FERC on Thursday raised concerns about Southern Company’s formula rate protocols, issuing the utility a show-cause order to explain either why the protocols should remain in place under its Open Access Transmission Tariff (OATT) or how it would change the OATT to address the commission’s concerns (EL22-27).

In its order, FERC identified deficiencies with Southern’s formula rate protocols in three areas: scope of participation; transparency of information exchange; and ability of customers to challenge transmission owners’ implementation of the formula rate.

The first issue is based on the commission’s requirement that formula rate protocols allow “all interested parties [to participate] in information exchange and review processes,” including ratepayers, state utility regulatory commissions, consumer advocacy groups and state attorneys general. FERC found that the wording of Southern’s protocol may have inadvertently left some stakeholders out of the process.

“While Southern allows an ‘interested party or Commission Trial Staff’ to participate in the customer meetings, information exchange, and challenge procedures, its formula rate protocols do not define the term ‘interested party’ to generally identify which parties can participate,” FERC said. It ordered Southern to either rewrite the relevant section to specify who may participate in the procedures and to provide all such parties access to information about annual updates to the protocols, or to show cause why it should not be required to do so.

The commission’s transparency argument warns that interested parties might not be able to access the information they would need to evaluate the correctness of the formula rate, potentially leaving them unable to challenge it. This is because Southern’s protocol only requires that “workpapers and underlying service data” be filed as supporting documentation.

This requirement is a violation of previous FERC orders that mandate that “formula rate protocols must include greater detail regarding the financial and cost information from which a transmission owner’s rates are developed. This information must include underlying data and calculations supporting the formula rate annual updates … [including] underlying data and calculations supporting the formula rate annual updates.”

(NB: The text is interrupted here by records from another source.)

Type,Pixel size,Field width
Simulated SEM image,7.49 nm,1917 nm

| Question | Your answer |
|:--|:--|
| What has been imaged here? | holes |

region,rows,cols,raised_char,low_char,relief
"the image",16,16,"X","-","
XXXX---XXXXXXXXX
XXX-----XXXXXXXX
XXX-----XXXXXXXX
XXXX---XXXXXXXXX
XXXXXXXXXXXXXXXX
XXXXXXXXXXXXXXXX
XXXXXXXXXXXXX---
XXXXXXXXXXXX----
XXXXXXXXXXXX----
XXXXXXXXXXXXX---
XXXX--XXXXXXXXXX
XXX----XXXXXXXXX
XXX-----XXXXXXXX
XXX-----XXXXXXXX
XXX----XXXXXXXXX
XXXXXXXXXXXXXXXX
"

FERC also found Southern’s protocols deficient in several other ways: providing no procedure for making document requests, limiting the reach of potential information requests, failing to require disclosure of accounting changes that might impact the formula rate, and not providing for an annual meeting, among others. Again, the utility is required to justify its protocols or explain how it plans to remedy the issues.

Finally, the commission said Southern’s formula rate protocols do not provide sufficient detail relating to how interested parties can file formal and informal challenges to the utility’s rates. For example, Southern’s protocols do not require senior representatives to work with interested parties and improperly “limit the subject of a formal challenge to an interested party’s previous informal challenge.”

In addition, FERC said the language of Southern’s protocols “strictly [limits] the commission’s procedural options” regarding challenges to the utility’s rates. Specifically, the commission noted that Southern asserted its burden of proof in any FERC-ordered proceeding falls under Section 205 of the Federal Power Act; this raises the possibility of an attempt to prevent any proceeding under Section 206 of the FPA.

Under the commission’s order, Southern is required to file its response within 60 days. Interested parties are also invited to respond in the same docket.